I stood with Keith Archer in the middle of what was once a thriving, beautifully forested area off Stonehenge Road near the Meadowlands in Ancaster.

We stood where there used to be a frog pond, where cardinals once sang and owls hooted in 100-year-old trees. And where healthy, active squirrel populations spurred the chase instincts of neighbourhood dogs on walks through these erstwhile woods.

That place is no more. Part of it is being turned into a storm management pond, presumably as prelude to new development.

For now, it's simply grotesque. Depressingly so. This former woodland, which provided a handsome fringe for the Meadowlands Fellowship Church, has been reduced to a single survivor, like Ishmael at the end of Moby Dick.

A lone tree remains, inexplicably, right at the sidewalk.

Lying beyond it, the tree's mates, literally hundreds of them, are piled in gruesome heaps that bring to mind some kind of arboreal charnel house or mass grave. Other amputated trees are scattered, like a giant game of pickup sticks, their trunks ripped apart, disfigured, discards of a necessarily indiscriminate process.

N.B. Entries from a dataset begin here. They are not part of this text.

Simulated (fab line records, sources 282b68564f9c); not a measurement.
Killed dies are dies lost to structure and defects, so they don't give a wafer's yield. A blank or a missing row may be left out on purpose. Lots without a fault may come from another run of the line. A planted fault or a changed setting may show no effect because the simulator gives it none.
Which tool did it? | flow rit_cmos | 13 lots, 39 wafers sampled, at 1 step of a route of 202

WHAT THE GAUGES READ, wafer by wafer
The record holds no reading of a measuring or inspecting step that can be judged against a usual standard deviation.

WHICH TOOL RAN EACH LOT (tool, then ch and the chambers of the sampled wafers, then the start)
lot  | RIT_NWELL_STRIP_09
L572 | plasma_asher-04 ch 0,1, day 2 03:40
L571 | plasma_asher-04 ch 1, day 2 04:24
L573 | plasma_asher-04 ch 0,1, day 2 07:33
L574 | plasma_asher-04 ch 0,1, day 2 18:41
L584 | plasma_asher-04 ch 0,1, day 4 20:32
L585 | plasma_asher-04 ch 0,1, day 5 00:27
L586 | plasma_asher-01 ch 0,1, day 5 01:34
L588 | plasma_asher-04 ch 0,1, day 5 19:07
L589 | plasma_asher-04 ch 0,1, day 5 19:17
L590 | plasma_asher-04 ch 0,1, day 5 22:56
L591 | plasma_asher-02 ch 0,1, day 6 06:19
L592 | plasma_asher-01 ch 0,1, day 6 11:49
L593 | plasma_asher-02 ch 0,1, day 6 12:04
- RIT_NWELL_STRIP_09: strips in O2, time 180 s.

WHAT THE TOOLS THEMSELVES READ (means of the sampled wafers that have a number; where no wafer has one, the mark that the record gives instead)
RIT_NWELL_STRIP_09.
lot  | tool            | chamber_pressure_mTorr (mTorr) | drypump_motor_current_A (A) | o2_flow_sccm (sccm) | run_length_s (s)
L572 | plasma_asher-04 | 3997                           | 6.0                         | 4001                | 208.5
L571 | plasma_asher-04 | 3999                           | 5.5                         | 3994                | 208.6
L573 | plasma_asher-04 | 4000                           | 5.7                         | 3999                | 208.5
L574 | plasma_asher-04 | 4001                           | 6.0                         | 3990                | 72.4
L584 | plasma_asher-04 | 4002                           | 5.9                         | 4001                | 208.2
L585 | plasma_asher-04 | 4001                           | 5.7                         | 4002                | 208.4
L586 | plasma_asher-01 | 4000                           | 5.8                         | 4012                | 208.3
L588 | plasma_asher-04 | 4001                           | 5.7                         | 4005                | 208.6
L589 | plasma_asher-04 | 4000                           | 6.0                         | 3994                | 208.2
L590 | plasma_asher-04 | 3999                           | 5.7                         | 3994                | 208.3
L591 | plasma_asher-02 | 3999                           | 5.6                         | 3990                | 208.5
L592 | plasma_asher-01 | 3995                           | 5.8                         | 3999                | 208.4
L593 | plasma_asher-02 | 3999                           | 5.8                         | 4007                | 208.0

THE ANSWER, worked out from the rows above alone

When Keith brought me through the aftermath he carried with him a large metal measuring rod.

"This one's 59 centimetres," he told me, laying the rod across the base of a felled tree.

An 81-centimetre diameter hardwood, a 75-centimetre white pine, one fallen tree whose base is so broad it dwarfed the entire measuring stick.

A weeping willow, 110 centimetres across. Weeping? If it could, it would be howling from the hills.

Some of these trees were more than 60 feet tall. This goes on for three, maybe four acres, maybe more.